We withdrew bid for National Broadband Plan because of a deal between the government and Eir, Siro executive to tell Dáil
Siro has ‘passed’ 242,000 homes with fibre broadband in 37 Irish towns, the company says.
It also now has 42,000 customers, giving it a takeup rate of 17pc.
The company, a joint venture between the ESB and Vodafone, says that it remains committed to reaching 450,000 homes in 50 towns and suburban locations - despite being behind on its rollout plans.
With 14 retailers reselling its wholesale broadband, the ESB's head of strategy and innovations, Denis O’Leary, says that its operation is a “great success”.
However, Mr O’Leary is set to tell a joint Oireachtas Committee of TDs and Senators that Siro withdrew its bid from the National Broadband Plan process in 2017 because of a deal between the government and Eir over the reallocation of the most commercially attractive 300,000 premises to Eir’s private rollout schedule.
“The removal of some 300,000 customers from the ‘target market’ for the NBP project meant that the number of customers available to connect to the network was significantly reduced,” according to remarks that Mr O’Leary will deliver.
“This may have led to a reduction in costs, but it would also have led to a much bigger reduction in revenue. Thus, our overall potential target revenues were significantly reduced also.
"Removing such a large number of premises also had a major impact on the design of the network and months of work was required to repeat the mapping exercise and create a new network design.”
Mr O’Leary’s remarks come a day after Eir chief executive Carolan Lennon claimed that Eir could build an alternative to the €3bn National Broadband Plan on its own terms for €1bn in public funding.
However, Mr O’Leary is to suggest that the way Eir carved off 300,000 homes from the initial 840,000 intervention area is the reason that the competitive bidding structure for the NBP broke down.
“Very simply, in deploying a broadband network you would normally start in more heavily populated areas in a town and work out of the town to pass premises in the countryside,” he will say.

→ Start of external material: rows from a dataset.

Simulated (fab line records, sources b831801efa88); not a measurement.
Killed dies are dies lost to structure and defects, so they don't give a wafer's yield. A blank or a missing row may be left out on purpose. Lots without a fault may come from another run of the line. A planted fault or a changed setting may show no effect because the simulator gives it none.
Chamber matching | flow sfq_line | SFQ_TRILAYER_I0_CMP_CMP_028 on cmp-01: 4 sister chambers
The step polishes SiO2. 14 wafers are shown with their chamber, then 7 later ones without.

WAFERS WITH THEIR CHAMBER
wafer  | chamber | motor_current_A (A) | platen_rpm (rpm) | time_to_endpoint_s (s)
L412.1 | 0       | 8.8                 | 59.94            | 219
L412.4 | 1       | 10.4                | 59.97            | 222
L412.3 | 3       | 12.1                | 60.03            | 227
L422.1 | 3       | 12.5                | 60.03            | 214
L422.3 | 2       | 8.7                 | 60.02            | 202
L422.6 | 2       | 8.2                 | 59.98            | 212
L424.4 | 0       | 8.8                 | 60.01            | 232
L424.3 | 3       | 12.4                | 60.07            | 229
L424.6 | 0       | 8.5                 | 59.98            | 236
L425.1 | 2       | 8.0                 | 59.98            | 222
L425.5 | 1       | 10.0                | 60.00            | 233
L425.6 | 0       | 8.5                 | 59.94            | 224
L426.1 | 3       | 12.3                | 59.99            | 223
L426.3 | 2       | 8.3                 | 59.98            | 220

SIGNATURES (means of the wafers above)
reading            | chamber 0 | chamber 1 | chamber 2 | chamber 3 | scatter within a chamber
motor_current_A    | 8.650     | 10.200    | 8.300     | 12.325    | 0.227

“The 300,000 that were removed from the programme created an additional ‘donut area’ around each town. This meant that we would have been deploying fibre on poles moving successively through first the town and then the 300,000 premises before reaching the target properties from which we would recoup our investment.
“In summary, the costs of passing premises increased significantly. However, this was only one of the factors that challenged the business case.
"In addition to the previously mentioned revenue risk, we also faced challenges regarding securing the appropriate level of bank financing that would be needed for this major undertaking, the amount of potential risk for Siro and its shareholders associated with the contract and securing appropriate levels of access to Eir infrastructure at a price that would be commercially viable to counteract the impact of the removal of 300,000 premises.
"After significant engagement with the Department on both the contract and aspects of the business case, SIRO - along with ESB and Vodafone - concluded that it could not develop a credible business case to justify continued participation in the National Broadband Plan.”